Hello all,
I have the following issue:
I have a function that takes as input a pretrained model (eg. GAN) and another vector y, let’s say
f(y, G(z)) .
I want to compute the gradient of this function w.r.t. to z_i for different (and many) z_i’s. Let us denote this gradient as:
dfdz = []
for i in range(N):
dfdz.append(autorgrad.grad(f(y,G(z_i)),z_i, create_graph= True)[0])
That gradient is a function of y and the jacobian of G(z_i). Then, all the gradients dfdz = [dfdz[1] dfdz[2],…,dfdz[N] ] are given as input to another function g(dfdz,x) and I want to get the gradient of g(dfdz,x) w.r.t. y (let’s denote it as dgdy).
The issue is that when I use create_graph = True, which is needed for being able the gradient of g(dfdz,x), the CUDA memory blows up. I have checked the computation graph and it seems that for each z_i Pytorch saves in memory the computation graph of G(z_i) which is huge.
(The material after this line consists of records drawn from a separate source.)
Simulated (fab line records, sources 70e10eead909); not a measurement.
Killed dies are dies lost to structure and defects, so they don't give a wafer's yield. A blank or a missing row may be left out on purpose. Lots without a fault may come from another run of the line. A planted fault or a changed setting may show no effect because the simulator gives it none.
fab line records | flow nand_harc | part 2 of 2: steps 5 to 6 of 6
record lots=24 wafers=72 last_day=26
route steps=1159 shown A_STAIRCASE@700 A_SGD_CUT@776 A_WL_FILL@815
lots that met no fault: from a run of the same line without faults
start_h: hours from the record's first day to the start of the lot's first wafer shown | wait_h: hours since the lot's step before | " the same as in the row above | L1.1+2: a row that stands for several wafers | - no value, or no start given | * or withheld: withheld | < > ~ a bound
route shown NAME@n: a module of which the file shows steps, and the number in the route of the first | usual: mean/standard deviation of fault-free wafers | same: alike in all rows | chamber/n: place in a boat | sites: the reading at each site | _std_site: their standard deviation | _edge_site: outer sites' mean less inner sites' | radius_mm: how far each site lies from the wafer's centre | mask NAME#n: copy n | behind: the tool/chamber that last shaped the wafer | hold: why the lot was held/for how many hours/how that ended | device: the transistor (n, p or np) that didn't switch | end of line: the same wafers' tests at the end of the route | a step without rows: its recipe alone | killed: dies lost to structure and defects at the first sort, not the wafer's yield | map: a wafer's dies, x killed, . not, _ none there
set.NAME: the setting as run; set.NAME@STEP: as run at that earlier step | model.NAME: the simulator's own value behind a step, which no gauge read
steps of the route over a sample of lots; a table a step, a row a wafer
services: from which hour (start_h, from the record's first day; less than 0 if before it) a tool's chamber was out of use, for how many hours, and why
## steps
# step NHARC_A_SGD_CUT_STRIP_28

However, I don’t need the compuation graph for G(z_i) which is a pretrained model. In fact, I only care about its gradients w.r.t. to z (Jacobians).
Is there any way to delete from memory that part of the graph ?
If not, is there any alternative and efficient way to perform the same computations without setting create_graph to True?
Thank you !